A year ago anyone able to define the acronym Libor in a quiz programme would have earned a spontaneous round of applause.

Few outside the Square Mile of the City of London could have told you that it stood for the "London interbank offered rate" or that it was a key measure of the price banks have to pay to borrow from each other.

Now it is a term that is casually tossed about at dinner parties and bus stops because earlier this year Barclays admitted making inaccurate submissions to the body setting the Libor rate, an admission that resulted in the bank receiving a record £290 million fine from US and UK regulators. Barclays was not alone. Seven banks are being investigated and Stephen Hester of largely state-owned Royal Bank of Scotland has admitted that Libor abuse and other sharp practices are going to cost the bank "a lot of money".

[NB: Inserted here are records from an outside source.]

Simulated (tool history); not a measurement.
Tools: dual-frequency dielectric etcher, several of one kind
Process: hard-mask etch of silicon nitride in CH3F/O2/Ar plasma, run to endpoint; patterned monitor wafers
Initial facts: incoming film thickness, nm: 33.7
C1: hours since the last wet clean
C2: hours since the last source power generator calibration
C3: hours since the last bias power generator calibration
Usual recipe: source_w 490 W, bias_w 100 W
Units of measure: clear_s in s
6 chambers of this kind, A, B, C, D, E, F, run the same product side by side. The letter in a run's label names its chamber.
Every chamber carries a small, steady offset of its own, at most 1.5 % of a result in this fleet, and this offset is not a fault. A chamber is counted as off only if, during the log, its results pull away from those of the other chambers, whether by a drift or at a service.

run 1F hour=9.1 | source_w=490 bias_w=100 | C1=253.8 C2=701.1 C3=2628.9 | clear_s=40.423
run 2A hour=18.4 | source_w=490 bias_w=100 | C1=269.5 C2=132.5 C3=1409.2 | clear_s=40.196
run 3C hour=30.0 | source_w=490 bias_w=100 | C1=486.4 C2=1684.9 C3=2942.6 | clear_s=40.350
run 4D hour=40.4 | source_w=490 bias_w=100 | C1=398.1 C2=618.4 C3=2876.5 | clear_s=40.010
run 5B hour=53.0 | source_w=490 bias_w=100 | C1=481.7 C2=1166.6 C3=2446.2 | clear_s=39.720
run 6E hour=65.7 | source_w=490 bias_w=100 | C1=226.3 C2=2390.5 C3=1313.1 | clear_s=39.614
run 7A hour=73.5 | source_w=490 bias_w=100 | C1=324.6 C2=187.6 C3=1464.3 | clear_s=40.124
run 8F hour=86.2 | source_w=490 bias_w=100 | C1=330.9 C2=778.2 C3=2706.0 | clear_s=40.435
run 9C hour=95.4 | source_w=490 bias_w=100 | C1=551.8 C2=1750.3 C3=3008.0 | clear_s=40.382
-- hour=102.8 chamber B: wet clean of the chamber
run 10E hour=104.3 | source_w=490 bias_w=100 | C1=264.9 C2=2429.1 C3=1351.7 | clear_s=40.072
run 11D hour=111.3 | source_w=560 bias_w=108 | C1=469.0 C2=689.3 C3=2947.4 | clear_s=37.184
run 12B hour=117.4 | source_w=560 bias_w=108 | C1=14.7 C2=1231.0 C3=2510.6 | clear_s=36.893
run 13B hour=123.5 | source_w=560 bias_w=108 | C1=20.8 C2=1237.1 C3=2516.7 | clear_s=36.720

Quite right too. Libor matters because it is used to set interest rates on savings, loans and mortgages as well as interbank lending itself. These financial transactions are worth more than $300 trillion (£185tr).

In advance of today's official announcement, the managing director of the Financial Services Authority (FSA), Martin Wheatley, last night revealed that, following his Government-commissioned review, the structure and governance of Libor are to be transformed. The British Bankers' Association (BBA) will be stripped of its responsibility for setting Libor on a daily basis. It has been recognised, alas too late, that it should never have taken on this role, especially as it was not regulated by either the FSA or the Bank of England. And it will no longer be based loosely on the average of what banks expect to pay for their borrowing, regardless of what they actually pay.

This seemingly rather casual arrangement was open to two kinds of abuse. The first enabled banks to conceal rising interbank rates in the run-up to the crash of 2008, a movement that would have indicated the mounting strain on them.

The second scandal is more serious and it stretches at least as far as 2005. It appears that the investment arms of banks were attempting to rig Libor to ensure their bets on derivatives would net them handsome profits. This created a win-win situation for bankers, who netted huge profits and bonuses, and a lose-lose situation for their customers. If they manipulated rates upwards, borrowers were penalised. If they were manipulated downwards, savers paid the price through falling interest rates. At Barclays, it is reported that staff were offered bottles of champagne to change the rate in the desired direction. This practice has all the hallmarks of insider trading on a massive scale.

The Libor scandal looks likely to dwarf not only endowment and Payment Protection Insurance mis-selling but also interest rate swap arrangements (IRSAs) too, a practice that cost British businesses a fortune. We can only hope Mr Wheatley's report can set the sector on the road back to trust and integrity. Anthony Browne, new head of the BBA, says: "It [banking] is in a pretty low place. Hopefully it can't get lower." Sadly, we cannot bank on that.